Blockchain is enabling DeFi, a completely democratized access to financial services. Entire new industries are being built on top of DeFi and blockchain.

DeFi sounds good, right? The promise of building a Decentralised Finance ecosystem that can reach billions of people worldwide that remain unbanked. This is a huge problem, and its root cause is the largely centralized structure of the institutions that make up our traditional financial system.

DeFi is a great trustless alternative that offers the users greater control over their money. Financial instruments like loans, insurance, and derivatives that are presently controlled by big organizations will witness these middlemen’s elimination.

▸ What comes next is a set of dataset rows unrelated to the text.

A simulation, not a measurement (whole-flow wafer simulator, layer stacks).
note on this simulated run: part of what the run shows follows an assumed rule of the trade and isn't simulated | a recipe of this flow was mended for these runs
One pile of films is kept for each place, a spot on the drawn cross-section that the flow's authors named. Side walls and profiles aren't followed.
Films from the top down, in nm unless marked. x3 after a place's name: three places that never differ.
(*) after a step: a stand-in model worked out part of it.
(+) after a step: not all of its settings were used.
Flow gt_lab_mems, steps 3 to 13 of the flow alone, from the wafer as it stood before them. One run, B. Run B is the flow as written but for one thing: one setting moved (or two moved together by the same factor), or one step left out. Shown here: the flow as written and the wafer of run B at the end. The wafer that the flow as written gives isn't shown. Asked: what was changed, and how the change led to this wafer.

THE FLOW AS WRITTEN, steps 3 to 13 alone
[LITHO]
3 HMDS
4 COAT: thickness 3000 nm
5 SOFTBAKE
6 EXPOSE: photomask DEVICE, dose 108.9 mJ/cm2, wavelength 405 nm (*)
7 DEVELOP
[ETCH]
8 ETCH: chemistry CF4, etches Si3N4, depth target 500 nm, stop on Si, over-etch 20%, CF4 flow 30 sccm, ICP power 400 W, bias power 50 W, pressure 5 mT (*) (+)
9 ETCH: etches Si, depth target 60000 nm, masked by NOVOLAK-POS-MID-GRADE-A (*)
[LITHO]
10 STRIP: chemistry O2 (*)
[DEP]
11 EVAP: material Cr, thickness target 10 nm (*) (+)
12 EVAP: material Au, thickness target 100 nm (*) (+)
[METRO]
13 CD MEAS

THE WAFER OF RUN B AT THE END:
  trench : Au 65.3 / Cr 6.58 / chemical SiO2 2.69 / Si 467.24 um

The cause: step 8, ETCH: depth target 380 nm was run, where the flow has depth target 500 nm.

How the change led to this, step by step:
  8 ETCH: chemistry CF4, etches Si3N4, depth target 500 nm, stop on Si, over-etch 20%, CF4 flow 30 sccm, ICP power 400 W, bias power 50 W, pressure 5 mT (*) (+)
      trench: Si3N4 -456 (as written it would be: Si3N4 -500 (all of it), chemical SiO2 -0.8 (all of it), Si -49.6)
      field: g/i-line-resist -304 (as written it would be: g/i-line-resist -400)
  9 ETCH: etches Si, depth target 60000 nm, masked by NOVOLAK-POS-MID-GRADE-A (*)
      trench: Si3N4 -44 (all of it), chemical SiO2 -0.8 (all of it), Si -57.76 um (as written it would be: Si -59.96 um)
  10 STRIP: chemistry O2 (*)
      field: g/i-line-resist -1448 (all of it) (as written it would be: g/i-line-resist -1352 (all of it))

The anonymity that blockchains ensure will also enable faster borrowing and lending of money without any need for trust in the form of KYC or credit scores.

In simple terms, DeFi can be defined simply as an open or decentralized financial system that’s devoid of a centralized setup in which powers are in the hands of a few powerful organizations such as exchanges or banks, with the help of blockchain technology and smart contracts.

Thanks to DeFi, existing financial instruments (like loans, savings, trading, etc.) can now be accessed in a decentralized, trustless manner by anyone, anywhere in the world. This enables financial processes and workflows to be more streamlined in terms of speed, cost and accessibility.

Properties of Decentralized Finance (DeFi)

Here are three prerequisites financial solutions must satisfy to be truly decentralized.

  • Interoperability

Interoperability simply means cross-communication. In this case, it means different blockchains’ ability to communicate with each other or see, access, and share information across blockchain networks without intermediary intervention. Central exchanges currently play this role.

Interoperability isn’t just a good feature, but it is incredibly critical in the DeFi space due to various blockchain networks’ ability to communicate with each other. This then creates an ecosystem in which several different dApps are able to “borrow” various functions by integrating with other dApps. Transparency is also an advantage of interoperability.

  • Composability

DeFi apps are open source, and, as such, anyone can view or use the code as the basis to develop new applications. This concept is known as composability i.e. something existing can be used to create a new product using different arrangements or combinations.

Lego is a great example of composability. You can use parts from existing projects and then change the bricks’ sequence to make something completely different each time. These apps can then be used together to create more complex and efficient financial products.

  • Programmability

Programmability is basically the ability to automate processes; it is what makes smart contracts, well, “smart”. Since smart contracts are essentially pieces of code, the automation level that can be integrated depends on how sophisticated the program is.

Ethereum is considered the best option for building decentralized finance solutions because of its flexibility. Thanks to Solidity, the programming language used to build and deploy smart contracts on the Ethereum blockchain.

The sad truth, however, is that only a few DeFi solutions meet all three points. This is partly due to the fragmented state of the current blockchain landscape, making interoperability and composability difficult to achieve.

As such, most decentralized finance solutions are left with the third prerequisite (i.e., programmability), achieved through smart contracts — and nothing more.

Why are DeFi projects attracting so many investors?

Some of these projects offer very very attractive APY’s considering the high demand for liquidity. DeFi projects often need liquidity in order to fulfil the lending request in order to have liquidity for the Decentralized Exchanges liquidity pools.

Yields can be sometimes over 10% in some cryptocurrencies or close to 8% in USD stablecoins such as USDT and DAI. These rates are mind-boggling considering that the rates offered by banks close to zero.

6% to 7% rates on USD when banks are paying 10 times less is quite remarkable! Source: Binance

Okay, now that we know the theory, what does this DeFi thing looks like in reality? Let’s look at a few (yes, only a very few) of them:

Lending projects:

Aave: https://app.aave.com/

Blockfi: https://blockfi.com/

Compound: https://compound.finance/

MakerDAO: https://makerdao.com/en/ (also stablecoin DAI)

DEXs (AKA Decentralized Exchanges):

0X: https://0x.org/

1Inch: https://1inch.exchange/

Bancor: https://app.bancor.network/

UniSwap: https://uniswap.org/

Derivatives:

Augur: https://augur.net/

This is not an exhaustive list but hopefully can give you a good panorama view of the DeFi ecosystem!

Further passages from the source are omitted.